Risk Roundup for January and February 2019

Our first Risk Roundup of 2019 kicks off with two major regulation fines impacting the tech and energy industries. Then it’s off to Washington for a federal shutdown and across the pond for a Brexit update. All together, these Jan-Feb events reflect the power and influence of regulations and governments on risk.

Google fined nearly $57 million for GDPR violations
In January, France’s data protection regulator, CNIL, issued Google the largest-to-date fine for failing to comply with GDPR. In so doing, Google became the first major tech company fined for violating the EU regulation designed to protect individuals’ data privacy. In its statement, CNIL said Google showed users personalized ads without properly obtaining consent.

NERC jolts energy company for NERC-CIP infractions
The North American Electric Reliability Corporation (NERC) recently fined an energy company $10 million for over 100 violations to the regulatory authority’s Critical Infrastructure Protection (CIP) standards. It’s the biggest fine NERC has ever handed out for CIP violations. Hopefully, this news is a wakeup call for all energy firms to revisit how they manage compliance and risk, whether it’s NERC-CIP or another regulation.

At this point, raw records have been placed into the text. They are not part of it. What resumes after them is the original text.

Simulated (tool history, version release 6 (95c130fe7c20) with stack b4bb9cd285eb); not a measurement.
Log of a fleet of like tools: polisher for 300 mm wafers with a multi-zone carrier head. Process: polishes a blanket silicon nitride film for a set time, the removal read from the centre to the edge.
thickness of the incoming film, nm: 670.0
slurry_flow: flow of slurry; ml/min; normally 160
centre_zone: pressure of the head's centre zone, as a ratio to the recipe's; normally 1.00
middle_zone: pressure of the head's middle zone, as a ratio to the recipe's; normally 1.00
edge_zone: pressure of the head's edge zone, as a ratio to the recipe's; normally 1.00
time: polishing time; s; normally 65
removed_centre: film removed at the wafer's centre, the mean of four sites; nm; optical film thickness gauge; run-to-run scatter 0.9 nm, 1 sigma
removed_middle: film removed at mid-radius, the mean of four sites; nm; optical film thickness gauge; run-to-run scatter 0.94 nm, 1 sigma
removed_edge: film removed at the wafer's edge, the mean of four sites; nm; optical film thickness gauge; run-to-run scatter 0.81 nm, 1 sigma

Federal shutdown makes business riskier
The longest government shutdown in U.S. history disrupted the operations of federal agencies and furloughing federal workers. How does this impact business risk? Imagine taking commercial flights and arriving late to meetings because of a shortage of TSA agents at security check-in. There was also the case of businesses experiencing payment delays from government contractors. Depending on the operational impact of delayed payments, a company might have to take on additional risk like lowering standards for new customers.

Brexit delay?
In late February, the UK government made its first announcement that it is considering options for delaying Brexit. A March 13 vote to approve the UK leaving the EU without a deal on March 29 will decide the delay’s fate. An approval leads to Brexit; disapproval opens the door to a delay. Either way, uncertainty is bad for consumer confidence and bad for business. Negative ratings could force companies into higher interest payments or restrict them from financial instruments that require high credit ratings.

That’s it for this edition of Risk Roundup. We’ll be back in May with a roundup of notable risks from March and April.